Neil Gaiman is one of my favorite authors. He came into my life through the movie, Coraline, which my daughter watched dozens of times, which meant I watched it dozens of times. Coraline was one of the few movies she has watched this way that I found myself drawn more deeply into each time we watched. We went from Coraline to the audiobook of The Graveyard Book and I was hooked.
When Gaiman’s new book, The Ocean at the End of the World, came out, I ordered it hard copy and audiobook. I love hearing him read his books and I highly recommend his audiobooks to everyone. For this book, I read the hard copy first, then listened to the audio and the audio brought out the poetry of certain lines that I had missed in my rush to read the plot of the hard copy.
Gaiman’s plots are objects of beauty. They get you from point a to point b, but they take some time to meander a bit in the middle to interesting places, like a child’s path from point a to b. Adults go directly; children meander and explore the interesting. The Ocean at the End of the World begins with an adult on his way from a funeral to the gathering after, a gathering he does not look forward to attending. Gaiman never says whose funeral it is, but a parent seems likely as the hero ends up driving past the site of his demolished childhood home and down the lane to the Hempstock farm. The first lines of the first chapters say much about this character.
“Nobody came to my seventh birthday party.” “I was not a happy child, although from time to time I was content.”
The hero has a rush of memories return to him as he sits at the edge of a pond that his friend Lettie called ‘the ocean,’ and he is again seven years old, a bookish child bullied at school, conscious of not satisfying his father, pestered by his younger sister, and aware of his mother’s distraction due to increasing money problems. These money problems push the family to rent out the hero’s room and he then shares with his pesty sister. The first lodger we meet is a South African opal miner and here the plot picks up as his taxi runs over the hero’s kitten and then the world spins out of sorts after he commits suicide in the family’s Mini and draws down something dark from somewhere else that begins to cause mischief in the neighborhood. The Mini was driven onto the neighbor’s farm at the end of the lane and it is here that the hero meets Lettie Hempstock and her mother and grandmother. Lettie is eleven, but seems much older. When mischief begins after the suicide, Lettie knows what has happened and she takes the hero with her to “bind” the being that has been called into their world by the opal miner. The Hempstocks are not ordinary women, their farm not an ordinary farm, and Lettie’s pond truly an ocean. Just what they are is unclear, but they have been around since before the creation of the moon and have lived on other worlds. There are Hempstock men, but they have left long ago to wander the world and at one point Ginny Hempstock, Lettie’s mother, tells the hero that one only needs men in order to breed other men and that Lettie has no father. I am probably missing a mythological reference with the Hempstock’s but I was okay with that. I knew there was an allusion, but it played at the edges of my reading rather than consuming me like a puzzle.

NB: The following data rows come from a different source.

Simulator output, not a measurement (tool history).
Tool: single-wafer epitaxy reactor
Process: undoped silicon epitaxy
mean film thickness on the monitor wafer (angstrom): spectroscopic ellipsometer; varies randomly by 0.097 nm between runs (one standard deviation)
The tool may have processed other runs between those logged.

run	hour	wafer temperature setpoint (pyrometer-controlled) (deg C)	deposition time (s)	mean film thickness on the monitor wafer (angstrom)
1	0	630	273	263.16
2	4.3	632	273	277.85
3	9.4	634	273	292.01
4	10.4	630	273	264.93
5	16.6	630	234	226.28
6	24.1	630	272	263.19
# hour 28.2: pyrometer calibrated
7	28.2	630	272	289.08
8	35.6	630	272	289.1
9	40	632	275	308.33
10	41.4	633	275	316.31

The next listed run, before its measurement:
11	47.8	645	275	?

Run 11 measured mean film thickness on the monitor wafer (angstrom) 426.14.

The spirit finds its way back into the hero’s world in the form of a nanny/housekeeper/lodger, Ursula Monkton, and she is all sorts of children’s fears wrapped into one. A nanny who acts sweet in front of one’s mother and tortures you as soon as she leaves. A nanny who tortures you and bribes your sister into turning a blind eye. A nanny who seduces your father and turns him against you. A nanny who wants to kill you or maybe just torture you until you wish you were dead. A nanny who steals your family and pushes you out.
As is the case in most Gaiman books, many scenes seem overdetermined–there are layers and layers of meaning going on. At some points I thought this was a story about sexual abuse, particularly with these lines from Ursula Monkton to our hero:
“I’ve been inside you,’ she said. ‘So a word to the wise. If you tell anybody anything, they won’t believe you. And, because I’ve been inside you, I’ll know. And I can make it so you never say anything I don’t want you to say to anybody, not ever again.”
At other points I thought it was a story about emotional abuse. In describing his father, the hero says,
“He never hit me. He did not believe in hitting. He would tell us how his father had hit him, how his mother had chased him with a broom, how he was better than that. When he got angry enough to shout at me he would occasionally remind me that he did not hit me, as if to make me grateful. In the school stories I read, misbehavior often resulted in a caning, or the slipper, and then was forgiven and done, and I would sometimes envy those fictional children the cleanness of their lives.”
In a horrifying scene, the hero’s father, now under Ursula Monkton’s spell, pushes his son under in a tub of cold water in a scene that for this American brought out group guilt about waterboarding. Thanks to quick thinking from the hero, he does not die, but Gaiman leaves us wondering if the father would have gone that far.
And more emotional abuse from Ursula:
“We don’t talk to him,’ she told my sister. ‘We won’t talk to him again until he’s allowed to rejoin the family.”
At other times I thought the story was just about bullying.
“‘Grown-ups and monsters aren’t scared of anything.’ ‘Oh, monsters are scared, said Lettie. ‘That’s why they’re monsters. And as for grown-ups…’ She stopped talking, rubbed her freckled nose with a finger. Then, ‘I’m going to tell you something important. Grown-ups don’t look like grown-ups on the inside either. Outside, they’re big and thoughtless and they always know what they’re doing. Inside, they look just like they always have. Like they did when they were your age. The truth is, there aren’t any grown-ups. Not one, in the whole world.”
And then it is a story about sacrifice (which is beautiful became the hero loves the Narnia books). And home. And becoming an adult and living a life worthy of the sacrifices that have been made for us.
Read it. Listen to it. Then do it again.